My Tangle with Google Earth Engine
Alright, so I kept hearing about this ‘Google Earth Engine’ thing, GEE they call it. Sounded fancy, lots of satellite data, all processed in the cloud. Figured I should see what the fuss was about, maybe it could help with some stuff I was tinkering with.

First step, I jumped into their Code Editor. Looked like a typical coding window on the web. Saw a bunch of example scripts on the side. Okay, let’s try one. Copied it, hit ‘Run’. Expected magic. Got… well, sometimes it worked, sometimes it threw errors I didn’t understand right away. Felt a bit like poking a complex machine with a stick.
Decided to try something simple myself. Just wanted to see satellite pictures for my area, maybe from last summer. Sounds easy, right? Well…

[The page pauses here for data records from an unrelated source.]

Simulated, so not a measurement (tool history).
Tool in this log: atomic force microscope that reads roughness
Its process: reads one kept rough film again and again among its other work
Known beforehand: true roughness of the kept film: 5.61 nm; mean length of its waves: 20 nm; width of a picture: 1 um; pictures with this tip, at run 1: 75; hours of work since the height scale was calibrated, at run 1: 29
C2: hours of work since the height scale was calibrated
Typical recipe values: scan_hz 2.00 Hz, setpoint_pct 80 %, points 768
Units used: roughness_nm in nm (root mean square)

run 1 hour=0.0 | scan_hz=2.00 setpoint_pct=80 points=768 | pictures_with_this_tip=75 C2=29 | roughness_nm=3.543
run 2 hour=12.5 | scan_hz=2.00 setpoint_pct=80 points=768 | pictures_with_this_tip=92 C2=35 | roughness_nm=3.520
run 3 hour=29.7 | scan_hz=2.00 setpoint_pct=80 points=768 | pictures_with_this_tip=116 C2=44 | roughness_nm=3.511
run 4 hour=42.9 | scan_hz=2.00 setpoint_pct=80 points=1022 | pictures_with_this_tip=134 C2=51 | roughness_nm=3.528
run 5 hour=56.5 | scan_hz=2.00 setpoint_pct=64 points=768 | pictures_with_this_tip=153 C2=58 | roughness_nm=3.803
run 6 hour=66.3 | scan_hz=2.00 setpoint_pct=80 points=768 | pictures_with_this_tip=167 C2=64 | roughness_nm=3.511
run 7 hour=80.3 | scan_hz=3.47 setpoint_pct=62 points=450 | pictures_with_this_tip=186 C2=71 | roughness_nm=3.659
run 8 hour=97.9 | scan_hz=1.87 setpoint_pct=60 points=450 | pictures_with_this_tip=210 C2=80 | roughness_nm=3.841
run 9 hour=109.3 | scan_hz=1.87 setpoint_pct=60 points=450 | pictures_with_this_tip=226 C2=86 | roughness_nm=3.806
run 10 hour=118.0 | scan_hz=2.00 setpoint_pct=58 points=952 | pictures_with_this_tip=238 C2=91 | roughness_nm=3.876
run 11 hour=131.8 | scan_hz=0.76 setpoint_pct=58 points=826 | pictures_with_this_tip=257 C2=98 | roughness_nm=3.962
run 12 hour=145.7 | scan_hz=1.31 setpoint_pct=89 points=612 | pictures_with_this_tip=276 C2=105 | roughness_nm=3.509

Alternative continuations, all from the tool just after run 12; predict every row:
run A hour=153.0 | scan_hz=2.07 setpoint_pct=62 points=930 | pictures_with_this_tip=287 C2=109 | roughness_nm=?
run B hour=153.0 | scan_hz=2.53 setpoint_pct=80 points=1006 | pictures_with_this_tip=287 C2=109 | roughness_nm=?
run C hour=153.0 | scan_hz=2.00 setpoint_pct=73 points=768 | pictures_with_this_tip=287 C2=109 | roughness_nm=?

- First, had to find the right data. They have this massive list, a catalog. Landsat? Sentinel? Which version? Took some clicking and reading descriptions. Found Sentinel-2, seemed popular.
- Then, needed to tell it where. Drew a little box on the map. That part was okay.
- Then, the dates. Filtered for last summer. Still with me.
- Then, clouds. Lots of pictures had clouds. Had to figure out how to filter those out. Found some code snippet online someone shared, tried adapting it. More errors.
- Finally got a function working that picked the ‘least cloudy’ picture. Progress!
Getting it on the map was the next hurdle. Sometimes it would load, sometimes it just spun forever. Found out I needed to specify how to display it, which bands to use for colors. Messed around with visualization parameters. Got something that looked vaguely green and brown where it should be. Success? Sort of.
Next, I thought, let’s try calculating NDVI. That’s like the standard ‘hello world’ for this stuff. More coding. Had to select the right bands (Red and Near-Infrared), do the math using their specific functions, then figure out how to display that result with a color palette. Took another chunk of time fiddling with syntax and checking their documentation, which is pretty dense, honestly.
So, What’s the Verdict?
I eventually got it working. Made a map showing NDVI for my little box on the map, for a specific time. Exported it too. It felt like a win, but man, it felt like hard work for something relatively basic.

Here’s my take on it, after actually using it:
- The good stuff? Access to that huge amount of data without downloading gigabytes is amazing. The processing power is clearly there; it does heavy lifting fast once you tell it exactly what to do.
- The not-so-good stuff? It’s not exactly point-and-click. You gotta learn their way of doing things, their specific functions. It’s basically coding in JavaScript, but with a whole GEE layer on top. The documentation helps, but sometimes finding the right example or explanation feels like digging for treasure. Error messages can be cryptic. And performance can be unpredictable – sometimes fast, sometimes slow, without obvious reasons.
It feels powerful, yeah. But it also feels like you need dedicated time to really get good at it. It’s not something you just pick up casually in an afternoon if you want to do anything complex. For me, it was a bit of a slog to get that first simple map out. Glad I tried it, learned something, but it definitely requires commitment.